The workforce challenge extends beyond construction labor. Contractors, manufacturers and analysts interviewed for this story all pointed to shortages among the workers needed to produce transformers, switchgear, energy storage systems and other electrical equipment.
"If you look throughout the whole supply chain for what it took to build that data center, it's really an industrial resurgence [demanded] in the United States," Hughes says. "We need more."
Thompson cited an example in Northern Virginia where an ambulatory care facility reportedly received only a single electrical bid as demand for electricians intensified amid data center growth.
Those labor pressures are helping accelerate interest in modularization and standardized design approaches.
Hughes says standardization can improve workforce productivity by reducing project-to-project variability. Thompson comes to a similar conclusion, saying, "The U.S. has talked for years about modularization of construction ... it's finally happening, because it has to."
Looking ahead, Hughes points to direct-current power distribution as one area where significant innovation is likely to occur.

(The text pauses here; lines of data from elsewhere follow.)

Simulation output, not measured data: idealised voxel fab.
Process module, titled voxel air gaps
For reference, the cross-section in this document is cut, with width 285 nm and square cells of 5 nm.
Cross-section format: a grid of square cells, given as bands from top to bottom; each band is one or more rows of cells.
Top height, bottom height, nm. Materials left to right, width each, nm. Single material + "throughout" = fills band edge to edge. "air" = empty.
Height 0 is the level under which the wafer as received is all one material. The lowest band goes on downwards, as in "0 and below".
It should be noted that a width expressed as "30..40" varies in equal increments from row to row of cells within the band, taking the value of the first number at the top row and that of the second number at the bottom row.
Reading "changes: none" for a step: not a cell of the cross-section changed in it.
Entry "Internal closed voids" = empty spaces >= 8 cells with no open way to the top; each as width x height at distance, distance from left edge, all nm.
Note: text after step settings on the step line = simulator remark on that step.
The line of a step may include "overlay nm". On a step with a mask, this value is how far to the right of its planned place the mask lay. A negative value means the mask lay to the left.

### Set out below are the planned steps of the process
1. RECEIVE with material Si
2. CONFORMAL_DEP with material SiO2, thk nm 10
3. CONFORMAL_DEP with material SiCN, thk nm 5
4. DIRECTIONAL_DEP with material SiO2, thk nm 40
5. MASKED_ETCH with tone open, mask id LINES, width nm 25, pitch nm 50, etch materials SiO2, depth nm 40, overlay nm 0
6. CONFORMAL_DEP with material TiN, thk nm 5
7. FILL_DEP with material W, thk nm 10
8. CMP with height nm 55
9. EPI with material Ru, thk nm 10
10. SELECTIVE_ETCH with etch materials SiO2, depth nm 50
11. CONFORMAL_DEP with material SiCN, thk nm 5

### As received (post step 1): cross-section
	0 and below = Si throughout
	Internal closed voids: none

"We've been talking about 800 volts DC to the rack, but we even had an internal meeting of our members a few weeks ago where they were planning for 1,200 volts or 1,500 volts DC power delivery," he says.
The higher-voltage architectures could improve efficiency by reducing repeated conversions between alternating current and direct current, Hughes adds, though they also raise new safety and engineering challenges.
Weus identifies another challenge: the operational complexity of managing generation and storage assets historically owned and operated by utilities.
"It's not so simple to just buy some gas and batteries, and then you're going to be good to be off-grid," she says.